Although I love to read, I also devour movies at an excessive rate. Being surrounded by stories helps me relax, and it reminds me why I love to tell stories of my own. However, these aren’t the only advantages. Movies, for one, have taught me some invaluable — and, in some cases, life-saving — lessons, all of which are sure to come in handy in my daily life, if not in my writing. Because I am helpful and wish only the best for my readers, let me now share with you what I have learned.
1) As long as you’re shooting back, enemy fire will never hit you. Unless you’re a minion on the side of evil, in which case you haven’t a prayer, no matter how many shots you squeeze off in a row. Bonus Tip: Never be an evil minion.
2) Everybody needs a henchman. Unless you’re the good guy, in which case you have a best friend/sidekick who is less attractive and has a worship complex when it comes to you. Bonus Tip: If you have a choice, opt for a henchman. They’re better at following directions.

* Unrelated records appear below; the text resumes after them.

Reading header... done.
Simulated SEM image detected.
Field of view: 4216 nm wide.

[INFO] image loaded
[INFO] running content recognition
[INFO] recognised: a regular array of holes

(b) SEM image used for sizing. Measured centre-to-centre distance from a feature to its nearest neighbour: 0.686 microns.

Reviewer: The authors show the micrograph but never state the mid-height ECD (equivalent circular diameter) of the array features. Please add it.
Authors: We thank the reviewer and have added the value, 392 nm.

3) Whenever you need to steal a car, there’s always one available curbside, usually with keys in it and the doors unlocked but the engine off. To make things handy, the keys are always visible, even when viewed from the driver’s side window, and the car is never flashy. Bonus Tip: Sometimes there’s a baby in the backseat, so examine the interior first. If you’re escaping from the forces of darkness — or from somebody’s henchman — you have enough to worry about without adding a baby to the mix.
4) If you are ever being chased on foot and there’s no time to snatch a nearby car, detour through a restaurant kitchen. This not only causes confusion, but will also result in a burly cook or a multi-tiered cart blocking the villain who is after you. This is most effective if a large party is currently in session, but normal working hours will do. You won’t be stopped, even if you do overturn a few trays of canapés, and no one will look at you with anything stronger than minor irritation, so this is clearly acceptable behavior. Bonus Tip: If the situation is reversed and you are the one chasing, just give up when they enter the kitchen, because you will be stopped. Go out the front and around to the alley; that’s where the back door always leads.
5) If you should ever need them, you will have no trouble securing detailed plans of bank/museum/casino/mansion interiors, alarms and all, without raising suspicion. Everybody has a trustworthy friend or uncle or friend of an uncle who can procure the needed information — for a price. Bonus Tip: This friend/uncle/uncle’s friend is usually in the Mafia, so consider if these maps are worth your inevitable involvement in organized crime.
6) And, finally, if you realize too late that you love someone, look for them at the airport. Although they’ll return in a few days, your heartfelt “I-was-wrong, I’m-sorry, I-love-you” speech must not wait another moment. Nervous fliers needn’t worry; actual air travel is not necessary for this plan to be effective, although you may need to board the plane. Most airline attendants will let you on because they can differentiate between a true threat and harmless, goofy love. Bonus Tip: In the event that the attendant doesn’t let you on the plane, simply walk away, dejected. This is the cue for the object of your affection to emerge from the gate, loaded with baggage and wearing a rueful smile because, after all, how could they board a plane when they realized they loved you?